After a few days I come up with a good set of rules for the Shredder AI. It's a simple four mode program that I should be able to implement in a week or two. I should get started on it, but first let's just make a few little tweaks in order to make sure the gameplay feels right. I mean, what's the probability of getting sidetracked and going off trying to fix huge bugs you didn't know were there? Pretty big I guess. Deal with it.
First off, always having to use the number keys to change weapons can be a major inconvenience. Let's assume we're dealing with a gamer who hasn't rebound the controls from the standard wasd + mouse configuration. If this is the case, they have to take their left hand off the wasd keys, stop moving, and press the number they want. In the middle of a fire fight, the last thing you want to do is stop moving. This is why so many games also allow you to change weapons with the mousewheel. Sure you have to scroll through your weapons to get the one you want, but that's a very small price to pay especially when you consider that we're only dealing with five weapons. The upshot of that is that the player can switch to any weapon no more two two jumps. Implementing this was easy, but should have been easier. SFML wanted to be a jerk about handling mouse wheel events. Ten lines of code instead of five is a very small drawback compared to the many awesome advantages and features you get with SFML though.
Next I notice that the player's actual collision sphere is very tiny.

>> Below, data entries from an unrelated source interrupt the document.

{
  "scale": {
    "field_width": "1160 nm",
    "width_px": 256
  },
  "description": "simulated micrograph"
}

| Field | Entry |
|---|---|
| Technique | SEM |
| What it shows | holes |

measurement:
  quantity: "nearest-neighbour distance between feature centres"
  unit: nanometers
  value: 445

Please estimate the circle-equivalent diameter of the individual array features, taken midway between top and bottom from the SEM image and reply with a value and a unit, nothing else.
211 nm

Aside from the overly stylized and highly unrealistic aesthetic of the player being able to be halfway inside a wall, there is another issue. If you look, you will notice that although I am firing the dual chaingun, only one chaingun shot is present. This is because the other one is starting inside of the wall. As you can see, this is a big problem for the gameplay and appearance. It should be easy to fix though, right?
Two days pass.
Okay, maybe it isn't quite as simple as it looks. See, Box2D doesn't let you control the mass of your objects. Instead, you add "fixtures" to the object, each with properties like density, size, shape, friction, restitution, etc. Box2D takes all of those fixtures and their properties and figures out the mass for us. The problem with this is that once I increased the size of the player's bounding circle to the appropriate size of about 300 times the original, the player's mass also increased to 300 times the original. This should be easy to correct though, right? Just decrease the friction or density, or maybe increase the amount of thrust the ship gets when the player is pressing a movement key, right? Well yes, this should be easy to correct, and those changes should correct it, but now we have another problem. Now whenever the ship runs up against a wall, it suddenly slides along the wall at a huge velocity. We're talking running into a horizontal wall with completely vertical motion and sliding to the left at three times the speed you hit the wall. This is worse because changing things back reveals that we had this problem before, just to a degree that was more difficult to notice because the mass involved was smaller. Want to know how this gets topped off? I have no idea where this behavior could possibly be coming from. Two days of investigation didn't even help much.
I guess now is probably the best time to write up some code that allows us to choose to see what's going on under the hood with the physics.
Blue indicates a barrier, green tells us about the player, and red is for enemies. This is effective, unbroken, and theoretically very useful. Also it does absolutely nothing to help me fix the bug at hand. At least now I know what Box2D sees in terms of bounding boxes and bounding circles: exactly what it is supposed to see. The unavoidable truth is that this bug has stumped me. It has apparently been around for quite some time, probably somewhere in my core implementation of the physics. Of course I have no idea where. Taking the physics system apart and spreading the pieces all over the room didn't help either. This is just another one of those bugs. You know, the kind that haunts you for months and then makes you feel stupid when you figure it out. I think I'll get back to setting up the enemies and come back to this problem later. It needs a little time to simmer in the vast pot of boiling awesome that is my mind. Dig my awesome metaphors?